The Election Commission (EC) has decided not to register political parties whose names have a reference to ethnicity or religion as, according to it, parties are registered under the applicable law as ‘national parties’. If there are such references in the names or constitutions of parties already registered, they would be required to make changes as such references are against the Constitution of the country. The implication is that such parties face ‘deregistration’ if they do not comply.
EC cannot legislate
Under section 7 of the Parliamentary Elections Act, a party that applies for registration must be a political party that is capable of contesting elections under the Act. The EC must be satisfied that such party has been engaged in political activities for a continuous period of at least four years, or that out of at least two candidates nominated by such party, at least one was successful at the last Parliamentary general election or out of at least five candidates nominated by such party for five different Provincial Councils at least three were successful at the last provincial elections. Parties recognized under the Act are recognized for the purpose of other elections too.
The law is clear that a political party need not be ‘national’ in the sense that it is organized to contest elections island-wide. A party can opt to be a ‘regional’ party and contest in selected electoral districts only.
The Act does not prohibit references to ethnicity or religion in a party’s name. The only restriction is that a party’s name should not be identical with the name of another party, or does not so nearly resemble such name as to be calculated to mislead, confuse or deceive.
The EC is thus attempting to ‘legislate’ by adding more requirements for registration. Going further, it requires parties already recognized to change their names and constitutions.
Implications for fundamental rights
Article 14(1) of our Constitution guarantees the freedom of association. It is not necessary to emphasize the political significance of the freedom to form and join political parties. Freedom of association has a close relationship with the freedoms of speech and expression and assembly guaranteed by the same Article. Violations of the freedom of association are often violations of one or both of the other freedoms as well.
There are other freedoms guaranteed by Article 14 (1) that have a bearing on the freedom of association. One has the freedom, either ‘by himself or in association with others’, and either in public or in private, to manifest his religion or belief in worship, observance, practice and teaching and also the freedom ‘by himself or in association with others’ to enjoy and promote his own culture and to use his own language.

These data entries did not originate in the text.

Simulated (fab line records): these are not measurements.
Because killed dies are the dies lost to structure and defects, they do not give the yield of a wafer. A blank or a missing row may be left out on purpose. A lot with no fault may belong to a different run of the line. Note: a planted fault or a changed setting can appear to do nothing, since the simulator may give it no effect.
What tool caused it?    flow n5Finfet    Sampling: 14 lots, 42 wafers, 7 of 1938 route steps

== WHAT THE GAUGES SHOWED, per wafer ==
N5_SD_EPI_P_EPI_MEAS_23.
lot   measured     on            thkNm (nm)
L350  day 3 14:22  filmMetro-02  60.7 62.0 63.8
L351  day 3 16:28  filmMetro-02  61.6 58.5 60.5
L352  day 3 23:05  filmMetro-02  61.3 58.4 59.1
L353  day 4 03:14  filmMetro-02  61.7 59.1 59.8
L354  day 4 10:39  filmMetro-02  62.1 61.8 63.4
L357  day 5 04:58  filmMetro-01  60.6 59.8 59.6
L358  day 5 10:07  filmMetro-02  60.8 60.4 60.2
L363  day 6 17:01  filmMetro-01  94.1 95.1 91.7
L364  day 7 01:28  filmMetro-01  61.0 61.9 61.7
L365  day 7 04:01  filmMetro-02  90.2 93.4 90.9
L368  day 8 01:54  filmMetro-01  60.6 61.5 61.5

Political parties are voluntary associations indispensable to democracy. In United Communist Party of Turkey v Turkey, the European Court of Human Rights observed that ‘political parties make an irreplaceable contribution to political debate, which is at the very core of the concept of a democratic society.’ Rejecting a submission by the Turkish Government that the right of association did not apply to political parties, the Court held that in view of the importance of democracy in the European Human Rights Convention system there could be no doubt that political parties come within the scope of the right to association.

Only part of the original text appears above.